One reason the new definition for a planet in the solar system should not be followed is only five percent of the astronomers in the world voted in the 2006 survey. There are many reasons the decision is wrong and many astronomers are upset about the finding.
Because Pluto has been considered to be a planet since it was discovered by the young astronomer Clyde Tombaugh at the Lowell Observatory in Arizona on Feb. 18, 1930, it should be considered a planet today. Three moons have been discovered revolving around Pluto. The largest moon, Charon, was discovered in 1978, Nix in 2005, and Hydra in 2005. Nix and Hydra were discovered using the Hubble telescope. Pluto was thought to be bigger than Mercury for several years.
The dwarf planet Eris was discovered by Mike Brown, Chad Trujillo and David Rabinowitz on Jan. 5, 2005. Eris is expected to be a planet much farther away and a little bigger than Pluto. At the time of the writing of this article, Eris is expected to be close to its aphelion at about 97 astronomical units (AU) from the Sun and Pluto has a predicted current distance of 39.5 AU from the Sun. An AU is the average distance from the Earth to the Sun (about 149,597,870.66 kilometers or about 92,955,807.25 miles according to NASA).
In 800 years, it is predicted that Eris will move in closer than Pluto (Neptune and Pluto did the same thing from Feb. 7, 1979 to Feb. 11, 1999). The fact that Eris and Pluto might have diameters equal to about 2330 kilometers is one reason Pluto is being considered for reclassification. Eris was first thought to be bigger, but Eris and Pluto have appeared to be about the same size in recent calculations. Ganymede, a moon of Jupiter, is bigger than Mercury, Pluto and Eris. According to NASA, its radius is about 2,631.2 kilometers, making its diameter about 5,262.4 kilometers. In miles Ganymede's diameter is approximately 3267.95 miles.
The radius of Io, also a moon of Jupiter, is about 1821.6 kilometers, or diameter of about 3643.2 kilometers. Io's diameter in miles is about 2262.42 miles. Titan, the largest moon of Saturn, has a diameter of about 5,150 kilometers, or approximately 3,200 miles. The radius of the moon of Jupiter named Europa is approximately 1560.8 kilometers, or about a 3121.6 kilometers diameter. In miles Europa's diameter is about 1938.52 miles. Another moon of Jupiter named Callisto has a radius of approximately 2410.3 kilometers, making its diameter approximately 4820.6 kilometers. In miles, the diameter of Callisto is approximately 2993.59 miles.

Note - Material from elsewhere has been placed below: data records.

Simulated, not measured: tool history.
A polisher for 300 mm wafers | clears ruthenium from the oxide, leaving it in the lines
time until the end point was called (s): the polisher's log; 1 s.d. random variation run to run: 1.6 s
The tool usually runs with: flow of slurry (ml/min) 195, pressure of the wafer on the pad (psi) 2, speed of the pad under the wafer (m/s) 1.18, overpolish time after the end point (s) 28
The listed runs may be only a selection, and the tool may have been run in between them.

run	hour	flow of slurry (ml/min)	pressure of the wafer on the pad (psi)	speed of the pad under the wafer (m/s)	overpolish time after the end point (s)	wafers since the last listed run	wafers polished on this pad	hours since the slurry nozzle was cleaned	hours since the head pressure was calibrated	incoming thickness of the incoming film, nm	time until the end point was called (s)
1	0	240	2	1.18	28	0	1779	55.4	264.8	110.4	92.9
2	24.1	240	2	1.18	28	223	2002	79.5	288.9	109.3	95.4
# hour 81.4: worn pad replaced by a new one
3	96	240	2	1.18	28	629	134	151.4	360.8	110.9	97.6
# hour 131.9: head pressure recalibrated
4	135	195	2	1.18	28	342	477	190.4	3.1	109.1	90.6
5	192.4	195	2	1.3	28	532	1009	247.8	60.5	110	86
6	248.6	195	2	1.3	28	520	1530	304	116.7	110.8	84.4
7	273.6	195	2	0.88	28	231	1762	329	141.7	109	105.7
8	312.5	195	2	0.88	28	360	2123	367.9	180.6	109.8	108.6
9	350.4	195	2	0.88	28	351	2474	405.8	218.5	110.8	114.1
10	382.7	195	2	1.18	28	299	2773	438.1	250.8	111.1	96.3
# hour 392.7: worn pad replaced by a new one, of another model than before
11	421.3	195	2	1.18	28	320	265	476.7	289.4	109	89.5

The diameter of Pluto is about 2,360 kilometers, or in miles it is 1465.56 miles. The radius of Mercury is 2,439.7 kilometers, or a diameter of 4879.4 kilometers. The diameter in miles is approximately 3030.11 miles.
Going by NASA's figures above, Jupiter’s moon Ganymede and Saturn’s moon Titan are both probably bigger than Mercury, Pluto and Eris. This seems to make all three the correct size to be "dwarf" planets; one reason Pluto should not be classified as a dwarf planet.
Eris has an aphelion of 9,068,609,883 miles (97.56 AU) and a perihelion of 3,582,660,264 miles (38.54 AU). It was 96.7 AU from the sun in 2009, very close to its aphelion. It will be close to its perihelion again in about 2257. The perihelion is the closest a planet's orbit comes to the sun and the aphelion is the farthest a planet's orbit gets from the sun. Eris is probably the tenth planet of the solar system.
The perihelion of Pluto is 2,756,872,958 miles (29.667 AU) and the aphelion is 4,583,311,152 miles (49.31 AU). The fact that Pluto’s probable aphelion (49.5 AU) is greater than Eris’ probable perihelion (37.9 AU) is why Pluto and Eris are expected to change places with respect to their distance to the sun.
The Hubble space telescope can only take pictures of the largest objects on Pluto. Maybe the spacecraft named New Horizons launched in January 2006 and scheduled to arrive at Pluto in 2015 will find out more about the planet.
In 2006, the first new criteria for planets would have made it 12 planets in the solar system. The planets included the usual nine planets Mercury, Venus, Earth, Mars, Jupiter, Saturn, Neptune, Uranus and Pluto. It also included the asteroid Ceres that lies in the asteroid belt between Mars and Jupiter, the moon of Pluto Charon, and a newly discovered object, 2003 UB313. The newly discovered object 2003 UB313 is the aforementioned Eris.
The criteria required for a body in the solar system to be a planet was questioned in detail in 2006. Much discussion and disagreement took place. The first attempt increased the total number of planets to 12, but an alternate set of criteria that caused Pluto to be reclassified as a "dwarf" planet was accepted. However, there appear to be several reasons Pluto is still a planet of the solar system, including the fact that the moons Titan and Ganymede are also bigger than Mercury, Pluto has three moons, Eris is three times as far as Pluto is from the Sun and therefore not in its area, and only five percent of the astronomers were present in the meeting.